Here’s what we learned from Rishi Sunak’s first speech to the Conservative conference as prime minister.
1. He owned HS2 cancellation
After weeks in which he kept insisting no decision had been made, Rishi Sunak finally announced what everyone suspected – the northern leg of the HS2 project is being cancelled.
Axing the biggest infrastructure project in Europe is a major step and the prime minister did his best to own it. He promised to spend all of the money saved on local transport improvements, trams, buses rail, roads – many, many roads.
Questions remain about how all of this will work in practice – and the backlash against the cancellation of the high speed line to Manchester is already fierce.
But the ball is now in the opposition’s court – will Labour promise to reverse the HS2 decision and cancel all of those local transport projects?
2. He wants to be seen as Thatcher’s true heir
Perhaps the most remarkable thing about Mr Sunak’s speech was his claim that for the past 30 years, politics has failed. That encompasses every prime minister since Margaret Thatcher, in other words, including five Conservative ones.
“We’ve had 30 years of a political system which incentivises the easy decision, not the right one,” he told the packed hall.
“Thirty years of vested interests standing in the way of change. Thirty years of rhetorical ambition which achieves little more than a short-term headline.”
Mr Sunak is not the first Tory leader to try to cast himself as Thatcher’s heir. But he may be the first to attempt to disown his immediate predecessors as party leader.
Indeed, the only previous Tory leaders who got a nod of approval in his speech – apart from Thatcher – were Disraeli, Churchill… and Iain Duncan Smith.
3. Did he mention change?
Indeed he did – 30 times in fact. “Our mission is to fundamentally change our country,” he told the party faithful.
“If this country is to change, then it can only be us who will deliver it,” he added.
“Change only endures if we bring people with us.”
And so on. He badly wants to be seen as the “change candidate” at next year’s general election – not an easy task after 13 years of Conservative rule.
4. Education, education, education
Education is a major theme for Mr Sunak – and he used his conference speech to announce a string of new policies aimed at boosting the prospects of 16 to 19-year-olds.
Merging A-levels with T-levels into a new Advanced British Standard qualification – which will only be available in England – is another example of tearing up a policy – T-levels – that was brought in by the Conservative government.
But overall, this was a major incursion into traditional Labour territory, not least the promise of a £30,000 cash bonus for teachers.
5. Banning smoking could be his legacy
The PM’s plan to end smoking for the next generation by raising the age at which cigarettes can be purchased every year will be seen as genuinely radical. New Zealand is the only other country in the world to attempt this.

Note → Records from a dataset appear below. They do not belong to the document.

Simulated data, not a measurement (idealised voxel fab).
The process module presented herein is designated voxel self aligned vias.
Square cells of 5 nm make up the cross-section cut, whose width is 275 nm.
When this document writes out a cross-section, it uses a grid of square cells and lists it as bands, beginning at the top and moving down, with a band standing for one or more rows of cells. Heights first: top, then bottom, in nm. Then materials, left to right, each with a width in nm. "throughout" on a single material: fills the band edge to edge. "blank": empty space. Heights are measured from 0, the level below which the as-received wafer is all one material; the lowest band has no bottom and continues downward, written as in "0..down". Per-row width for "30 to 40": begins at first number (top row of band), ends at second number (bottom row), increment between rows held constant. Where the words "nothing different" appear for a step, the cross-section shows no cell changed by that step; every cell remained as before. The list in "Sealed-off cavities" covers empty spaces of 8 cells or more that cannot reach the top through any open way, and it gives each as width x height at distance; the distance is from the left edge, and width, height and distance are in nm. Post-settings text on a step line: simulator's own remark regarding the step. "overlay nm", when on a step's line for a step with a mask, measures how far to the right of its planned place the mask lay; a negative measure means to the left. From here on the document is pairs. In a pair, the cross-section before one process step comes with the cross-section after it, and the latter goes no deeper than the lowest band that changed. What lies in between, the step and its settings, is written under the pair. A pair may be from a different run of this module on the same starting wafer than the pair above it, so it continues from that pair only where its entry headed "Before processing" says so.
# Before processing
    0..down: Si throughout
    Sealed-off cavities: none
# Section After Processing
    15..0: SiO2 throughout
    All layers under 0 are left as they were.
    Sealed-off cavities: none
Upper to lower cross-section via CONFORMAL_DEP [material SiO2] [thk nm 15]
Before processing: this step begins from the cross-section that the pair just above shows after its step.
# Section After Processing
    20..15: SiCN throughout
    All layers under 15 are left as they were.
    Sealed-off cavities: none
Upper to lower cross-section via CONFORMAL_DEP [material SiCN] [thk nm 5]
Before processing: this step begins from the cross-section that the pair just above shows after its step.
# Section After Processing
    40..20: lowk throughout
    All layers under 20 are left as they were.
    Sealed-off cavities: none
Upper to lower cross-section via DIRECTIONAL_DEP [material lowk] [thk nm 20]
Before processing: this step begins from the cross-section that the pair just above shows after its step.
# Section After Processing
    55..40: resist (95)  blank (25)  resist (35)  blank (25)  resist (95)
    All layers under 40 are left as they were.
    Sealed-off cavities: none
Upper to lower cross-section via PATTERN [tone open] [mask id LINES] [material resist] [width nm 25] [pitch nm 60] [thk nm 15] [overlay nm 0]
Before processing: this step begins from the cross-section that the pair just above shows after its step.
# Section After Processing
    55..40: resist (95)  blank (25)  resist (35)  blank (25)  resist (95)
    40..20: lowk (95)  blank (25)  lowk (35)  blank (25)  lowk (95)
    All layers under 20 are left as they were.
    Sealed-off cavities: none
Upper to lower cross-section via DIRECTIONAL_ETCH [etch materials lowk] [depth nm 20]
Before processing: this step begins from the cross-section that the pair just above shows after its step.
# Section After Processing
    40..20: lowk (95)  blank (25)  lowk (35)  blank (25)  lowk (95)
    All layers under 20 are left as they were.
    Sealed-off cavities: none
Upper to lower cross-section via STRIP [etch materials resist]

It is clearly a subject the PM feels strongly about. It will be attacked by the libertarian right as nanny statism and there will be questions about how it will be enforced in practice, but how many MPs will oppose it when they are take part in the free vote Mr Sunak has promised on it?
6. His wife is seen as a political asset
The surprise appearance on stage of Mr Sunak’s wife Akshata Murty – who has kept a pretty low profile to this point – went down very well in the hall.
She was able to deliver a message about the PM’s background and values that meant more than if he had spoken about them himself.
It was a personal and at times touching five minute curtain raiser for the main event. Will we be seeing more of Ms Murty when the election campaign gets under way?